500% XP is easy with single player ship, no need for Ordos (by the time you get to Ordo stacks XP geenrally doesn't matter anyway). If the amount of ships killed still matters (the 500*4 > 500*2 thing) then why stop at 2?
You are punching below max power anyway, why not go down to a single faction fleet/ordo?
According to upcoming patch notes:
Quote
Made some adjustments to the "bonus XP for battle difficulty" calculation that reins in the bonus for having just a single combat ship
I take it to mean single (flag)ship XP will get nerfed.  Pity.  Part of the reason I like single ship is I do not need to fight double Ordos (or Ordos for that matter) for high XP, which means I do not need to carefully craft officers for specific ships.

Main reason why I like solo Ziggurat with Omega weapons as my final fleet is to avoid the mess that is officers, and to make grinding human bounties worthwhile when I do not want to fight Ordos.  Too bad it defeats the point of some skills I would like in a more conventional fleet.

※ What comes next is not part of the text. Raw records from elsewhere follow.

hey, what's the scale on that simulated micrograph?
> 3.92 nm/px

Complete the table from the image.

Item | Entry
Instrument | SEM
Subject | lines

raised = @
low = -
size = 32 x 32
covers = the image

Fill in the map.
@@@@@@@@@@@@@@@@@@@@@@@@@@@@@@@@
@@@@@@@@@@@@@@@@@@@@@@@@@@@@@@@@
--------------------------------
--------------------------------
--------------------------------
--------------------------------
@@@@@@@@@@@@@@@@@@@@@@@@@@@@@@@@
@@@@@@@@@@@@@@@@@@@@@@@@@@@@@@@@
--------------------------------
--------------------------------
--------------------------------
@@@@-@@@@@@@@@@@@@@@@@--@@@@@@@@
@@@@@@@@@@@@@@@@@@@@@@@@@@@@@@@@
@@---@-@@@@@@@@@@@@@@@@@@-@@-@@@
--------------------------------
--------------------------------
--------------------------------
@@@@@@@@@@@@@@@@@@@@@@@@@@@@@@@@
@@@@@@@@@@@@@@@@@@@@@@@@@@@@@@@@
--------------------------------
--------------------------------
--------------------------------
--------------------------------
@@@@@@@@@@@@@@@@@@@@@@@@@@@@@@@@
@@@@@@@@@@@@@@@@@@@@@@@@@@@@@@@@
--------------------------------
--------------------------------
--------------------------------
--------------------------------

As for why fight more than one?  Ordos fleets love to clump.  It can be tedious to separate one from a stack and take it out by itself.

The advantages of killing more than one fleet at a time are:
* Less CR consumed in one round instead of two.
* Much easier to separate a small clump of two or three fleets instead of only one from a huge clump of ten or more fleets.

That said, I dislike fighting more than two Ordos at a time because of PPT timers.